I use both. Deliberately. For different things.
Tips from Running It for a Year
SSH on a non-standard port (222). If you’re running Gitea on a machine that also runs an SSH server — and you probably are — port 22 is taken. Port 222 avoids the conflict. Add it to your ~/.ssh/config so you don’t have to remember:
Host git.argobox.com
Port 222
User git
IdentityFile ~/.ssh/id_ed25519
Behind a reverse proxy with SSL. Always. Gitea serves HTTP on port 3000 by default. Don’t expose that directly. Traefik, Nginx, Caddy — pick one, get a cert, terminate TLS at the proxy. It’s 2025. There’s no excuse for unencrypted Git traffic, even on a LAN.
Disable registration immediately. The default Gitea install allows anyone to register. If you’re self-hosting for personal use, close that door before you even create your admin account. Set DISABLE_REGISTRATION = true in the config. If you forget and find a dozen spam accounts a week later… well, I definitely didn’t learn that one the hard way.
Push mirrors for public repos. Set up Gitea’s built-in push mirror feature or use a dedicated mirror script. The built-in mirror works per-repo and pushes on every change. The script approach gives you more control over which repos mirror and on what schedule. I use the script because I wanted filtering and batch operations, but the built-in option works fine for simpler setups.
Monitor disk space. 63 repos don’t use much space — maybe 2GB total including all the Git history. But if you have repos with large binaries or a lot of LFS objects, disk usage can creep up. I have a simple alert that fires if the Gitea data directory exceeds 80% of its allocated storage. Haven’t triggered it yet. Probably will the day after I stop watching it.
63 repositories. Two organizations. One Docker container with a SQLite database. The entire thing runs on less RAM than a single Chrome tab.

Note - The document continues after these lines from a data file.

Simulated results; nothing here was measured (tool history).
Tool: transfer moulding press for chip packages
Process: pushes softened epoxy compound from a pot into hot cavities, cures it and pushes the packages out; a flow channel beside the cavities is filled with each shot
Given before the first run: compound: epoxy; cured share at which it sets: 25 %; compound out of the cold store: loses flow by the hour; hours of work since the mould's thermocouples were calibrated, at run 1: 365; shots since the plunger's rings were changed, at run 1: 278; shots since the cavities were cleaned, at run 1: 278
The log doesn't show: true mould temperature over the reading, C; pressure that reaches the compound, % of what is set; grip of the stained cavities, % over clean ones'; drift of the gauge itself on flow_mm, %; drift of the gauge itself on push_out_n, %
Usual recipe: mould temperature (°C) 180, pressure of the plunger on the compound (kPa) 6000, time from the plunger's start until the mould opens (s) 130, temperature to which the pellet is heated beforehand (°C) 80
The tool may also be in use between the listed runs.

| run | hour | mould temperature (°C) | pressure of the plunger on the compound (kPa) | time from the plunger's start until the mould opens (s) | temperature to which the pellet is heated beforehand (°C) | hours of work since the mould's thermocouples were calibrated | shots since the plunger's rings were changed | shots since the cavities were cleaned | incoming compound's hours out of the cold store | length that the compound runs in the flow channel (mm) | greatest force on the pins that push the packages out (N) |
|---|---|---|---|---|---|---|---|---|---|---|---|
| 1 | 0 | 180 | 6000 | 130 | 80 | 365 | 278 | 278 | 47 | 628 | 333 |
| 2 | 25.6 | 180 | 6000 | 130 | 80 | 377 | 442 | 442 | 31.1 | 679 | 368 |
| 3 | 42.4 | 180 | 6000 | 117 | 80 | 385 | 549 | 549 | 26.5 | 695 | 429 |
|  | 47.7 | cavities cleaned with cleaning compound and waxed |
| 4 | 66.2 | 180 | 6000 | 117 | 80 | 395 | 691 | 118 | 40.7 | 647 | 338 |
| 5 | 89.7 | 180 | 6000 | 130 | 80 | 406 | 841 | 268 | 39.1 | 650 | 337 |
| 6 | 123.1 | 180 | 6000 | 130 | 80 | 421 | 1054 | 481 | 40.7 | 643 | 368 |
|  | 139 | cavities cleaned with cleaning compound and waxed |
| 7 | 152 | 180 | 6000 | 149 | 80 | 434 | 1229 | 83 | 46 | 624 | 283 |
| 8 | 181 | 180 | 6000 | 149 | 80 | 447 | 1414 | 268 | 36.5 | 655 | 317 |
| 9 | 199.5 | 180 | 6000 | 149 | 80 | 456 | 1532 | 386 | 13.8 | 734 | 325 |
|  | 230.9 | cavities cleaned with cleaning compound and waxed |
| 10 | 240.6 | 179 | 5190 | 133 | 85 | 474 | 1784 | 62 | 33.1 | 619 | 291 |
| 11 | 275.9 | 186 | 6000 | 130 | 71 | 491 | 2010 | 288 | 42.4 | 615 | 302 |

GitHub is a fantastic platform. I use it every day for open source, for collaboration, for the network effects that make software development better. But my infrastructure code, my private projects, my build system configs — those live on hardware I control, on a network I manage, backed up on a schedule I set.
The January 14th outage lasted about two hours. Twitter was full of developers unable to push code, unable to trigger deployments, unable to access their own repositories. I found out about it the next morning over coffee, scrolling through the aftermath.
My repos were fine. My pipelines were fine. My deployments never stopped.
That’s not paranoia. That’s just good engineering.